The Landsat 4 satellite is returning the best photographs of Earth ever taken from space, providing geologists, farmers and environmentalists with new information about mineral deposits, crop yields and sources of air and water pollution.
The photographs being beamed back by Landsat 4, which was put into orbit last fall, have 10 times the clarity of the three previous Landsats, which were launched in 1972, 1975 and 1978. From an altitude of 438 miles, the new Landsat also can distinguish four times as many shades of color, such as the subtle color difference between snow and clouds, and with its three infrared cameras can identify objects on the ground by gauging temperature differences.
"Our new Landsat can distinguish very nicely between rice fields and soybean fields that lie right next to each other," Vincent Salomonson, Landsat project scientist at the Goddard Space Flight Center, told a news conference yesterday. "The older satellites could never do that."
Landsat 4's seven cameras (compared with four on the older Landsats) can resolve details on Earth that are no more than 90 feet wide, meaning they can pick out individual buildings and landmarks in any city. In a photograph of Washington displayed at the news conference, the Washington Monument, the Capitol, the Tidal Basin, the Reflecting Pool and the Pentagon could be discerned easily with the naked eye.
The same photograph also took in the entire city of Baltimore, parts of Chesapeake Bay and made the Capital Beltway in Virginia distinguishable from the same road in Maryland because of the paving material: concrete in Maryland and asphalt in Virginia. Office buildings with gravel roofs could be distinguished from office buildings with metal roofs.

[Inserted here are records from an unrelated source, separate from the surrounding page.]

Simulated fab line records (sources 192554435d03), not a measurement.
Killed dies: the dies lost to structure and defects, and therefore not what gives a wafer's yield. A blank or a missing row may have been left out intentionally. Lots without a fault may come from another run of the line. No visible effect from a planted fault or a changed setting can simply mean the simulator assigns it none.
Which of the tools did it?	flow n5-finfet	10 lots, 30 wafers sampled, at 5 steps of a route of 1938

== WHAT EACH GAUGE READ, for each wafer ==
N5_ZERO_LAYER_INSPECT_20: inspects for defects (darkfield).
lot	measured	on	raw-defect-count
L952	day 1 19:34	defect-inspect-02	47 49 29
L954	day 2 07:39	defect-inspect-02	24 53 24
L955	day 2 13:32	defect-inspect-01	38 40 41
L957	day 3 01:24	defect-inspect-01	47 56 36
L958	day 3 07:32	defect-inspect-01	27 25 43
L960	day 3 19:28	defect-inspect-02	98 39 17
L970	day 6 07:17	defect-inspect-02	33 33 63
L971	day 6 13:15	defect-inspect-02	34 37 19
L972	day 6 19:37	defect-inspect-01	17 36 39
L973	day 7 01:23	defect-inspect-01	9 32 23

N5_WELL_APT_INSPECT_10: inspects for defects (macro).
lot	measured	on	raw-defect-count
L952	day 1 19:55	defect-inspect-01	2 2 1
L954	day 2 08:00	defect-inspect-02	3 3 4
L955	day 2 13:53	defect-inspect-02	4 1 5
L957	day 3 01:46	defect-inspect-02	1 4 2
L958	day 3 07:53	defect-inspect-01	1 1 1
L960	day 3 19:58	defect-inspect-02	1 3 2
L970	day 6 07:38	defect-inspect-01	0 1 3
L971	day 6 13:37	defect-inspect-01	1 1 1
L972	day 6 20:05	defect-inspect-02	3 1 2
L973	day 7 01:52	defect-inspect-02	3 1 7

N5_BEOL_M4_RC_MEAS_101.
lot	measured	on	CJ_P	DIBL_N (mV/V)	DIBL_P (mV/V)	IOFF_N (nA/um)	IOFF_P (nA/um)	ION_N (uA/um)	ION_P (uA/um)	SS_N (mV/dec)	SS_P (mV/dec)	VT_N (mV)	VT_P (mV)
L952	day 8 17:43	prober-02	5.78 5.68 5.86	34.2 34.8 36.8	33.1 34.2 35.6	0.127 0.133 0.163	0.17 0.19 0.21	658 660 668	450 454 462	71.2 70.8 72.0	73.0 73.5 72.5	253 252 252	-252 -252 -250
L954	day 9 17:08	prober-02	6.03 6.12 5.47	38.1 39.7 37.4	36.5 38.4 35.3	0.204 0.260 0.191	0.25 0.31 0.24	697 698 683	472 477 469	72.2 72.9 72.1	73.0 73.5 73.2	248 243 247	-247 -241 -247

Fall-colored trees were distinguishable from trees that were still green. Silt and sediment pouring from rivers into the Atlantic Ocean were so discernible that scientists could tell if they were polluted with chemicals. Scientists could also see whether smoke pouring from factories was polluted.
The satellite's scanners detected changes in the clay minerals near the Earth's surface that often are telltale clues to the whereabouts of buried mineral deposits.
Mark Settle, Landsat program scientist, said, "It's going to be a great boon to geologists. This satellite can even discriminate the ages of most rocks on the Earth."